Fake Veteran Charity Scams via Email
How fraudulent veteran charity emails solicit donations and recurring pledges by impersonating registered military welfare organisations in official-looking communications.
Part of: Fake Veteran Charity Scams
Last reviewed: 9 June 2026
Veteran and military welfare organisations regularly communicate with supporters by email — sharing impact reports, making special appeals, and requesting recurring donations. This familiar communication pattern is exploited by fraudulent operators who create emails that closely replicate the branding, language, and structure of genuine military charities to solicit donations that never benefit any service member.
Email-based veteran charity scams are distinct from social media variants because they reach donors in a context associated with considered decision-making — the inbox rather than a scroll feed. A well-formatted email with a compelling beneficiary story and a prominent donate button can feel more authoritative and less immediately suspicious than a social media post from an unfamiliar page.
How this scam works on email
An email arrives from an address that resembles but does not exactly match a recognised veteran charity's official domain. The email describes a specific programme — providing prosthetics, mental health counselling, housing, or employment training to veterans — and includes photographs, statistics, and personal narratives that are either fabricated or repurposed from legitimate charities' public communications.
A donate link or button leads to a payment page that may itself closely replicate the genuine charity's giving portal. Donors who contribute receive a confirmation email from the same spoofed domain with a reference number and a promise of a tax deduction letter that either never arrives or comes from an unregistered entity. Some campaigns request recurring monthly donations, setting up ongoing charges to the victim's card.
Donors who later search for the charity's impact reports, contact the genuine organisation, or check the IRS or Charity Commission database discover that the organisation referenced in the email either does not exist or has no record of the campaign.
Common red flags
- Email arrives from a domain that is close to but not identical to a known military charity's official address
- Donate link leads to a website with a URL that differs from the charity's official domain
- Email requests recurring monthly donations by card without directing you to a verifiable giving portal
- Organisation cannot be found on IRS Tax Exempt Organisation Search or equivalent national charity registry
- Email contains photographs that reverse-search to other organisations or stock image sources
- Tax deduction receipt does not arrive, or arrives from an unregistered entity
How to protect yourself
- Navigate directly to the charity's official website to verify the appeal and make any donation through the official giving portal
- Verify the organisation's registered status and programme spending ratios on Charity Navigator or equivalent watchdog platform
- Never donate by clicking a link in an unsolicited email — always verify the organisation independently first
- Check that the email domain exactly matches the charity's official website domain
- Set up recurring donations only through a verified official giving portal, not through a payment page reached by email link
How to report it
- Report the email to the FTC at reportfraud.ftc.gov
- Forward to [email protected]
- Report to your state's Attorney General charity fraud division
- Notify the legitimate veteran charity being impersonated so they can warn their donor list
Frequently asked questions
Do real veteran charities ever solicit by email?

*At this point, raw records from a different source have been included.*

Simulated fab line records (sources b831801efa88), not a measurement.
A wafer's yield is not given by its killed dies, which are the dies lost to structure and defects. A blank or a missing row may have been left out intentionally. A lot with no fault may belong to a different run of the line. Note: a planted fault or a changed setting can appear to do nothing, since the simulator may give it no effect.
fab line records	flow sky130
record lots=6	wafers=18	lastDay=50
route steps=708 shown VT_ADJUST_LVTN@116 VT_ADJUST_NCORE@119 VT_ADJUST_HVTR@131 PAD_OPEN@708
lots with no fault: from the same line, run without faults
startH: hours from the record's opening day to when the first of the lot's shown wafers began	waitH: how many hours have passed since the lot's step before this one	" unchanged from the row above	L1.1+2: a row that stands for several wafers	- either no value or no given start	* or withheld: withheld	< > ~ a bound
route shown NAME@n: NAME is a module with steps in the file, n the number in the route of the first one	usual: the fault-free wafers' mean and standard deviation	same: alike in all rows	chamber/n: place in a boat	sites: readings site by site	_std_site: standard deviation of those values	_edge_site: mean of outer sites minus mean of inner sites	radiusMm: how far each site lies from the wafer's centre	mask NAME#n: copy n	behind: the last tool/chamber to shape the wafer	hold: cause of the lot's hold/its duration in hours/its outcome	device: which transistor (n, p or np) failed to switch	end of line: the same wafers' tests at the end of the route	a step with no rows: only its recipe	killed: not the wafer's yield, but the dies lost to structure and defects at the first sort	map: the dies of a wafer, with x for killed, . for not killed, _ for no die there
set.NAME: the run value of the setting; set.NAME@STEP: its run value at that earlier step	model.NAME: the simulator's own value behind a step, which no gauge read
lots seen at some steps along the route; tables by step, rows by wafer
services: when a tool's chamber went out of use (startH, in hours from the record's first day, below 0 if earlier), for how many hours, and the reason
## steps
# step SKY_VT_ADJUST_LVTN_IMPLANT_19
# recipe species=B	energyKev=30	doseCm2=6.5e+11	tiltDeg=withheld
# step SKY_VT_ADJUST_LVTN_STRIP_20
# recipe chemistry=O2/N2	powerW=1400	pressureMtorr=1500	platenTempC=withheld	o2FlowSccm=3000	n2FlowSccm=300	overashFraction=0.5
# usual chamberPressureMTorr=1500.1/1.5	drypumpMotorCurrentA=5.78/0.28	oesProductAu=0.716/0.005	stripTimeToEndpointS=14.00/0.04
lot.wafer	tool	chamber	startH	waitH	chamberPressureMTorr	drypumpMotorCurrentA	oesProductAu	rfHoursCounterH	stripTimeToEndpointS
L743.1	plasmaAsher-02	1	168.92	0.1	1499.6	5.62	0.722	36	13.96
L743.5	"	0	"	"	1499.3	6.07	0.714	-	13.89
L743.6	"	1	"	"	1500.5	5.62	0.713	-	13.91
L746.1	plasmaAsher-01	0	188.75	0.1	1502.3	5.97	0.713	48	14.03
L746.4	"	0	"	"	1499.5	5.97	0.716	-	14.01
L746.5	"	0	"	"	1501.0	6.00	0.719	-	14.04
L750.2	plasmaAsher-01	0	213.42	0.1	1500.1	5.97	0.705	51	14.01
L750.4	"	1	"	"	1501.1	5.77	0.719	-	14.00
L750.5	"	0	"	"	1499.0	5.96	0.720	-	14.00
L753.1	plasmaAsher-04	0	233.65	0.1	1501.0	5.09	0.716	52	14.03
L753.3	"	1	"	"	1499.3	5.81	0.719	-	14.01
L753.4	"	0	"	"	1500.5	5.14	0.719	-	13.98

Yes — established charities use email as a primary donor communication channel. The key difference is that genuine emails come from official domains, link to verified giving portals, and their organisations appear in charity registries with financial disclosures. Verify before donating rather than relying on the email's appearance.
How do I cancel a recurring donation set up through a fraudulent email link?
Contact your bank or card provider immediately and request they block the recurring charge. File a chargeback for any amounts already taken if the organisation is fraudulent. Also report the fraudulent domain to help protect other donors.